Ideally, the consumer-goods supply chain should function as a real-time information loop, in which consumer demand is captured at each Point of Sale (POS), projected accurately into the near term, and made visible instantly to wholesalers, product manufacturers, and upstream materials suppliers. All value-chain partners share a cohesive business plan based on the same live data stream. They also adhere to policies designed to get product to consumer most efficiently, at the greatest net profit to the value chain as a whole.
Unfortunately, this picture is not quite a reality yet, though advances in data science, cloud computing, and communications technology are bringing us ever closer.
The Bullwhip Effect
For now, consumer-product supply chain partners must contend with forecast errors and communication inefficiencies that accumulate into the so-called Bullwhip Effect. This happens when forecast inaccuracy (usually from poorly gathered or poorly synthesized demand signals) increases in amplitude the further upstream you get from the point of sale (or the further you get from the whip handle to the tip). For this reason, orders to suppliers, and those suppliers’ orders to their suppliers, become increasingly erratic and hard to predict, even when consumer demand is fairly steady.
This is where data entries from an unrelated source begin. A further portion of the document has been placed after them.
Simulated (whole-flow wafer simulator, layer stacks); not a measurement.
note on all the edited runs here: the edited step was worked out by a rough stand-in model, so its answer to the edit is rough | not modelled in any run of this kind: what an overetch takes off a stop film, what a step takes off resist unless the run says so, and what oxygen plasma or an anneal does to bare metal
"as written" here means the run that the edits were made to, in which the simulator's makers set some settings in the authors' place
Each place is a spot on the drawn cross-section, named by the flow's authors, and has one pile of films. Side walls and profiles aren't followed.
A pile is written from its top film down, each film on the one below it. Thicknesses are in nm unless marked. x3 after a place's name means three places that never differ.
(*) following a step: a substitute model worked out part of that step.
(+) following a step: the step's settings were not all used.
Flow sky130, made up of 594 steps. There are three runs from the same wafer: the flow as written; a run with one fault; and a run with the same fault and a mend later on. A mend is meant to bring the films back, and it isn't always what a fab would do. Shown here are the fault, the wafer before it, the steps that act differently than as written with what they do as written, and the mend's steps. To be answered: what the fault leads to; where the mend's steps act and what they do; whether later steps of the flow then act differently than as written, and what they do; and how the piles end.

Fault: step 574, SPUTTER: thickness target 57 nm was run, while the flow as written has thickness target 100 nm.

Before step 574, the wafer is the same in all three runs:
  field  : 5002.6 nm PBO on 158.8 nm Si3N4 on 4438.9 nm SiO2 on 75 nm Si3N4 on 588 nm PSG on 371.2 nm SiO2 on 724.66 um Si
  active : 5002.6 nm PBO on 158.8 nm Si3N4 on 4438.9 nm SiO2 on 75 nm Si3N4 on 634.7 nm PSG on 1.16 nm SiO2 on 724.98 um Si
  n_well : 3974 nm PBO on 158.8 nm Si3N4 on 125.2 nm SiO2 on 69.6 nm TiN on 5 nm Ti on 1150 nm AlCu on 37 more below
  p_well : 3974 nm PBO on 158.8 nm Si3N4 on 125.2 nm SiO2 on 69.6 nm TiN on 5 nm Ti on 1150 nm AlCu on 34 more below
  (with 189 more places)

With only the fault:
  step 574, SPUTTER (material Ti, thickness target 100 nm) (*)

Most of the problem boils down to two things:
- Inaccurate forecasting
- Uncoordinated supply chain planning
Regardless of exactly why these shortcomings exist, the results are almost invariably the same: higher Cost of Goods Sold (COGS), and lower profit margins for the supply chain as a whole. Even if downstream partners can effectively pass those costs onto consumers (for a while), the supply chain as a whole becomes a less competitive (and less sustainable) product-to-market operation.
Let’s draw a distinction here between those who survive, and those who thrive.
- Those who survive (for a while) do so as autonomous supply chain actors. They respond to each other’s order and shipment variability with costly inventory policies and reactionary emergency measures. Retailers increase inventories to cover uncertainty about replenishment. Suppliers do the same to buffer order variability from retailers. Manufacturers expedite shipments, or make last-minute shifts in production schedules to accommodate the unexpected. Despite these and other costly workarounds, the Bullwhip Effect and its ensuing order-replenishment mayhem cut into on-time delivery, fill rates (a slightly broader measure), and product availability at the stores.
- Organizations who thrive have learned that they are part of an integrated value chain, or partners in a grand synergy that comes from collaboration in both process, and technology.
Let’s look first at process.
Collaborative Planning, Forecasting, and Replenishment (CPFR)
In the 1990s, big retailers (beginning with Walmart) and their consumer goods partners identified unmet potential in forecast accuracy, supply chain coordination, and general supply chain visibility. Their awareness gave rise to Collaborative Planning, Forecasting, and Replenishment, an end-to-end supply chain scheme designed to close the loop in the consumer-goods-to-retail supply chain. Over the years, makers and sellers have together made astonishing advances in communication, logistic optimization, cost reduction, and product availability. Their work is ongoing.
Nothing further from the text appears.